Drought contributes to larger current account deficit

18 September 2013

New Zealand's seasonally adjusted current account deficit was $2.2 billion in the June 2013 quarter, Statistics New Zealand said today. A fall in exports of goods increased the deficit in the current account by $0.1 billion.

A current account deficit means that New Zealand is spending more than it is earning from the rest of the world.

"This quarter we earned less from our dairy exports, due to the dry weather affecting production earlier in the year," balance of payments manager Jason Attewell said.

For the year ended June 2013, New Zealand's current account deficit narrowed to $9.1 billion (4.3 percent of GDP). The smaller deficit than for the March 2013 year (when it was 4.5 percent of GDP) was due to a fall in profit earned by foreign-owned companies in New Zealand.

International investment position stays flat

At 30 June 2013, New Zealand's net international liability position was $151.3 billion (71.1 percent of GDP), compared with a revised figure of $151.6 billion at 31 March 2013.

New Zealand's international investment position shows the difference between the value of New Zealand's investments abroad and the value of foreign investments in New Zealand. "While New Zealand's net international investment position remained flat over the June quarter, within that, government debt to the rest of the world fell," Mr. Attewell said.

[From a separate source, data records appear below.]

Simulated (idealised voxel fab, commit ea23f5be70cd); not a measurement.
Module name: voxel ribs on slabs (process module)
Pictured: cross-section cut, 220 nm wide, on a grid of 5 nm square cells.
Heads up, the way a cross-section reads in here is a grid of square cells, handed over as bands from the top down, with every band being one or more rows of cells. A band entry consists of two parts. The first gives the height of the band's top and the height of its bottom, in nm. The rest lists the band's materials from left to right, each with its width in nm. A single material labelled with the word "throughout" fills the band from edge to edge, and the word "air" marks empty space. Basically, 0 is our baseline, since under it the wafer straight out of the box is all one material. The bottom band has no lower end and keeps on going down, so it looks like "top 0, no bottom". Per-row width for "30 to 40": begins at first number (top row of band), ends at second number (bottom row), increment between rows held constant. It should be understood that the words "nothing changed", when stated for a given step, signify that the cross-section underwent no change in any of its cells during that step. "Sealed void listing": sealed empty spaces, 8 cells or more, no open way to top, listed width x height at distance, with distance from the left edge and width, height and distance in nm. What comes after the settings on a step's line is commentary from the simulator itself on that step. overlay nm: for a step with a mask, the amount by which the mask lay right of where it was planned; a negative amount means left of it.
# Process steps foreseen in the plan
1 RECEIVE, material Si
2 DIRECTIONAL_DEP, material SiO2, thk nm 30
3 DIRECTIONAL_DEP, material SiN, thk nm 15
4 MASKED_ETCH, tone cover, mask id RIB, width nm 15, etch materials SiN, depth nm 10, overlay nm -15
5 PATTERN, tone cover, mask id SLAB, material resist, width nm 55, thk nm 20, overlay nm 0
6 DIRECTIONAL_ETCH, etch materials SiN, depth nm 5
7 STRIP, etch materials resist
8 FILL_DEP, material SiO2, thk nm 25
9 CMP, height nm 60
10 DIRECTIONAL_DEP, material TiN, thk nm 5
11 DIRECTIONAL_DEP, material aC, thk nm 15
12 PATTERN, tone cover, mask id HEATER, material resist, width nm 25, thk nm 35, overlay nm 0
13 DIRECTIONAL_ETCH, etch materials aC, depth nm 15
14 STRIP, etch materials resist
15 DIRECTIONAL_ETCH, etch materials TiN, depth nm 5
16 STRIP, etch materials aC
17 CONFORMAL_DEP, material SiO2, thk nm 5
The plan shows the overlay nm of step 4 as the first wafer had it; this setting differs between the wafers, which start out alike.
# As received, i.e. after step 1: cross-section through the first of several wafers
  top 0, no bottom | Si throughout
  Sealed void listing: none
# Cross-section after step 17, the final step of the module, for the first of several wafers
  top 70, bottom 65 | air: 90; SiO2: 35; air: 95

Net government debt to the rest of the world fell by $4.5 billion, down to $7.8 billion (3.7 percent of GDP) at 30 June 2013.

The net international liability position includes outstanding overseas reinsurance claims (as New Zealand's assets) from the Canterbury earthquakes. At 30 June 2013, a total of $10.5 billion of these claims had been settled with overseas reinsurers, leaving $8.1 billion of claims outstanding.